Ms. Lynch McMahon attended the University of the District of Columbia for a Bachelor of Science (BS) Degree in Construction Engineering and Cal Berkeley for a Master of Science (MS) in Civil Engineering.
Kelle' has also taken several professional development courses through CMAA and the Association of General Contractors. As a lifetime learner, you can never get enough training and certifications for your specialty. It’s important to keep current with standards, policies and best practices in the industry. Kelle' is also a licensed yoga instructor and is working on a specialty certification for integrative health and nutrition.
For women interested in exploring the field of facility management, Ms. Lynch McMahon offered these words of advice:
“Learn the ins and outs of the entire process! Educate yourself on design, planning, maintenance and operations. They are all inter-related and support one another and are critical to the success of a well-run facility. Whenever you can, get hands on training and relevant experience if and wherever possible. Best to know and learn hands on rather than always relying on textbooks and theories.”
What skills make women strong candidates for this field?
“Leadership skills, good listening and planning skills are critical, including the ability to process and sequence activities (multi-tasking) during the construction process while identifying and addressing deferred maintenance issues,” she said.
In closing, she stated that it is important to have representation, and that the opportunities are there if people seek them out.

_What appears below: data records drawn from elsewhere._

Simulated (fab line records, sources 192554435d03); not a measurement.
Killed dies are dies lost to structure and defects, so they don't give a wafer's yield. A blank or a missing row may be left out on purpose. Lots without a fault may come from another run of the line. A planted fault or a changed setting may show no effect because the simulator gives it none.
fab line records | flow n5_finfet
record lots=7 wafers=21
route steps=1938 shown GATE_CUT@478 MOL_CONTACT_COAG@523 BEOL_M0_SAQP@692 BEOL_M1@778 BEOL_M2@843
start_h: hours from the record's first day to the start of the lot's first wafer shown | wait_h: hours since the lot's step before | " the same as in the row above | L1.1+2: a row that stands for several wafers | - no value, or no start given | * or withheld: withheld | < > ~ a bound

"One thing that everyone should always have is a mentor in the field you are pursuing. They will be your guide and provide access and sometimes insight in situations that you may encounter. That guidance can be the difference in decisions that you make that will affect your entire career,” she said.
“Always be confident that success is on the other side of whatever challenge you encounter. It always comes down to the Attitude that you have and not the Aptitude. Your attitude will always convince others to do something positive, whereas your aptitude does not always impact others in a positive way. And always be your authentic self. No masks required!”